#OTD in 1867 – A bomb was planted at Clerkenwell gaol, in London, in an attempt to free Irish Fenian prisoners, notably Richard Burke.

The Fenians simply wheeled a barrel of gunpowder up to the wall of the facility when they expected the inmates to be at exercise in the adjacent yard. The explosion blasted a 60-foot gap in the wall; the inward-collapsing rubble might easily have been the death rather than the salvation of the prospective beneficiaries, except that they weren’t actually in the yard at all — nobody was, and nobody escaped Clerkenwell. However, numerous working-class families lived in tenements opposite the gaol, and in fact Clerkenwell had a reputation for political radicalism and Fenian sympathy.

This ‘infernal machine’ tore through Clerkenwell homes, leaving 12 people dead, over 120 injured and numerous buildings clinging to collapse, while windows and chimneys shivered to pieces all up and down the block. Improvised struts shore up damaged buildings opposite the wall of Clerkenwell gaol reduced to rubble by the Fenian bombing.

Karl Marx, a strong supporter of the Irish cause, despaired this counterproductive turn towards terrorism: ‘The London masses, who have shown great sympathy towards Ireland, would be made wild and driven into the arms of a reactionary government. One cannot expect the London proletarians to allow themselves to be blown up in honour of Fenian emissaries’.

English reformer Charles Bradlaugh agreed. ‘The worst enemy of the Irish people could not have devised a scheme better calculated to destroy all sympathy’.
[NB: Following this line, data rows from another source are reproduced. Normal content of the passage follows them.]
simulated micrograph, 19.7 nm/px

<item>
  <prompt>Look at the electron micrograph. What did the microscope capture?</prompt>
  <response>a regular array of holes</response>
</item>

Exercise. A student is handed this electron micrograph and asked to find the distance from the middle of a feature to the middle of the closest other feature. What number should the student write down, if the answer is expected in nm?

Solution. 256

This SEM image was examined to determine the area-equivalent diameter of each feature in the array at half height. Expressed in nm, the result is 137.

The day before the explosion, the Prime Minister Benjamin Disraeli, had banned all political demonstrations in London in an attempt to put a stop to the weekly meetings and marches that were being held in support of the Fenians, with a similar vice-regal declaration in Ireland. Disraeli had feared that the ban might be challenged, but the explosion had the effect of turning public opinion in his favour.

The bombing was later described as the most infamous action carried out by the Fenians in Great Britain in the 19th century.

Considering the magnitude of the crime, someone would have to pay for it.

Image: Punch magazine depicts the Clerkenwell bomber(s) as the ‘Fenian Guy Fawkes’.